When I started this newsletter, I made it out to be a weekly thing. Secretly, I knew that I wouldn’t be able to keep it up. I think I’m 7 weeks behind now, which is more than I thought 😅

But that’s okay. I feel like some longer breaks gives me some time to live life and observe things worth writing about. The project statement remains the same: document my thoughts until I graduate. Part of that is living a life worth remembering.

what’s been on my mind

Over the past weekend I had the pleasure of going out with some friends, and we ended up staying up all night just chatting in what turned into an accidental all-nighter 🙈. It was an absolute joy, one of those silly spontaneous college decisions that I can only make so many more times.

It’s sad to think about, but I’ve been really internalizing the idea that there’s going to be a lot of ‘lasts’ this year. I’ve already had my last first day of class, last first interest meetings for my clubs, and this past weekend could very much be the last all-nighter I pull in college. It might not be, but it very well could be.

It’s a beautiful way of life to be aware of your ‘lasts’.

Usually you’re not aware when you do something for the last time. Like when I played Minecraft with my childhood best friend for the last time, neither of us knew that it would be: we probably logged off saying something like “I’ll see you next time!”

I’ve been thinking about that gratitude exercise where you approach things like it’s your last time you do it --- hugging your mom, getting lunch with a friend, going to the gym --- because if it’s the last time, it just feels so much sweeter. You really have to relish it. ‘This is it’.

“I remind myself nearly every day of something that a doctor told me six months before my friend Pammy died. This was a doctor who always gave me straight answers. When I called on this one particular night, I was hoping she could put a positive slant on some distressing developments. She couldn’t, but she said something that changed my life. ‘Watch her carefully right now,’ she said, ‘because she’s teaching you how to live.’

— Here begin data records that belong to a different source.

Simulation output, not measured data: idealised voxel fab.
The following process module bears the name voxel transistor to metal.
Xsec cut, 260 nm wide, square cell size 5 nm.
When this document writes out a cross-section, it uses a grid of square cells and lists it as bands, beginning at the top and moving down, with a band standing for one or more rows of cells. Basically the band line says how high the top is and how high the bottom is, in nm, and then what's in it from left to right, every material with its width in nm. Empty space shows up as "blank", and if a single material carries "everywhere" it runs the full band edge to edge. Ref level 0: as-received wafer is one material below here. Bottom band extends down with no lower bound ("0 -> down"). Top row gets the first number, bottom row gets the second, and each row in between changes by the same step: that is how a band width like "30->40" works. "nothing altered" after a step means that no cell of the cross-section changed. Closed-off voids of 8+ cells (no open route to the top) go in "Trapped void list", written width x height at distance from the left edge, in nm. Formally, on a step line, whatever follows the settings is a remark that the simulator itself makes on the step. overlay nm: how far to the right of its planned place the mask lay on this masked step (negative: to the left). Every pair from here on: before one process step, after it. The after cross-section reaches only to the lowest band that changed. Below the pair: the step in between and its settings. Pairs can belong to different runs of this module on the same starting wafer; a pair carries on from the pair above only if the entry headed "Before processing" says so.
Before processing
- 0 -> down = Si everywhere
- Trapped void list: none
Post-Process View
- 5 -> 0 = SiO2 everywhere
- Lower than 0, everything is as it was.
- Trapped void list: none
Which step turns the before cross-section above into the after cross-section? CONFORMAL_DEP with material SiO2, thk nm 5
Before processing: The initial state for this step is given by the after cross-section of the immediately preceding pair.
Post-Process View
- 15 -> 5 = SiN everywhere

I remind myself of this when I cannot get any work done: to live as if I am dying, because the truth is we are all terminal on this bus. To live as if we are dying gives us a chance to experience some real presence. Time is so full for people who are dying in a conscious way, full in the way that life is for children. They spend big round hours. So instead of staring miserably at the computer screen trying to will my way into having a breakthrough, I say to myself, ‘Okay, hmmm, let’s see. Dying tomorrow. What should I do today?’ then I can decide to read Wallace Stevens for the rest of the morning or got o the beach or just really participate in ordinary life.”

  • Anne Lamott, Bird by Bird

So graduation, this contrived event 9 months from now, acts as a cutoff - a metaphorical death. In fact, I’m very uncertain what happens to my life right after graduation at the moment, which makes it all the more real that this college life as I know it --- life as I know it now --- ends sharply sometime in May. I’m living life as if the things I’m doing here could be the last time I do them here. And I have to relish it. This is it.

I feel like a key component of growing up is understanding how time passes. With each passing year here, I’ve recalibrated my sense of time and what I can do and achieve in a year. I’ve come to truly understand how long a year is in college. I’ve come to understand that there’s a very finite set of things that I can apply myself — that I can pour my heart into one last time. I have to come to terms that no, I really won’t be able to spend time a lot of time with everyone; that no, I won’t be able to finish that project on the side. It’s the reality of the brevity of the weeks that pass by: suddenly, the year will just be over.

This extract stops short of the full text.